Reports of aggravation of prejudice relating to disability have risen from 48 in 2010/11 to 177 last year, official figures from the Crown Office have revealed. There was a 20% increase since 2013/14 alone.
The report states: "There is a broad consensus that this type of crime continues to be under reported compared to other forms of hate crime.
"Both Police Scotland and COPFS (Crown Office and Procurator Fiscal Service) are engaged in a variety of activities aimed at increasing the level of awareness, especially amongst disability communities, that hate crime is unacceptable and should not be tolerated.''
The number of charges reported in all hate crime categories with the exception of disability fell in 2014/15 compared to the previous year.
Racial crime remains the most commonly reported hate crime, with 3,785 charges reported in 2014/15, but this is the lowest number reported since 2003/04.

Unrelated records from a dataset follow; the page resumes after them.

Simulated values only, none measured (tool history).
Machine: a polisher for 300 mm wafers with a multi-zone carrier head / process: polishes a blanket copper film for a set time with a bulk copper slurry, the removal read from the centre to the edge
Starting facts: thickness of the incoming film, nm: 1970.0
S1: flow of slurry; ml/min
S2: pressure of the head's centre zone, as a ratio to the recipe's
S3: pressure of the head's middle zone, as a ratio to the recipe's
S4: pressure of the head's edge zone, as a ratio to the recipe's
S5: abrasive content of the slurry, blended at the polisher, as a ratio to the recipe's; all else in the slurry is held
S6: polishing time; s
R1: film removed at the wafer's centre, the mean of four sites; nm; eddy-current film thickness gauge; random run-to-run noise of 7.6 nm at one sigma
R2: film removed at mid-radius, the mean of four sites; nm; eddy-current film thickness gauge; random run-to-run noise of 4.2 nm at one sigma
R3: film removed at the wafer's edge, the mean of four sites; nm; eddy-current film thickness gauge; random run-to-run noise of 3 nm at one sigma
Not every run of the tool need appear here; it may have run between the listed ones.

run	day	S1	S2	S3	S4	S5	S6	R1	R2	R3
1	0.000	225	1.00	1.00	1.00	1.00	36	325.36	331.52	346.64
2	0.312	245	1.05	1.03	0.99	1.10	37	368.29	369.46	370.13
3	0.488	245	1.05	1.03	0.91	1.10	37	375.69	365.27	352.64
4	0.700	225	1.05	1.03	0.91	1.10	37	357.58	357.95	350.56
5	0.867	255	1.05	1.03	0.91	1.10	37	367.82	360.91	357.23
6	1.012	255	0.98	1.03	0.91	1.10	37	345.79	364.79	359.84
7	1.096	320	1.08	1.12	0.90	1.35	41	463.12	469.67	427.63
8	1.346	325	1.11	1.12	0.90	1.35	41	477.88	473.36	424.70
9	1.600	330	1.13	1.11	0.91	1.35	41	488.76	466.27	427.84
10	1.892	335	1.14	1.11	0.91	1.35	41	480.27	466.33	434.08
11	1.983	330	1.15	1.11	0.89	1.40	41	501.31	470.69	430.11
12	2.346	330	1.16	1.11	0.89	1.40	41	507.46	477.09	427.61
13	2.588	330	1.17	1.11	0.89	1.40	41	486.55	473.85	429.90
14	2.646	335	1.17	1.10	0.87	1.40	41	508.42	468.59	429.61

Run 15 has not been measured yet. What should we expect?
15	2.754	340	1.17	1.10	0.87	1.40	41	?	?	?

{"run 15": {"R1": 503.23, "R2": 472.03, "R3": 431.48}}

Sexual orientation aggravated crime is the second most common type of hate crime. The number of charges reported decreased by 5% in 2014-15 to 841. This is the first annual fall in charges reported since the legislation introducing this aggravation came into force in 2010.
The number of religiously aggravated charges reported, at 569, is at its lowest level since 2004-05. Including charges that are now reported under the Offensive Behaviour at football legislation, religious related charges are at their lowest level since 2009-10.
Charges reported in 2014/15 for threatening communications were 6% lower than in 2013-14, at 193.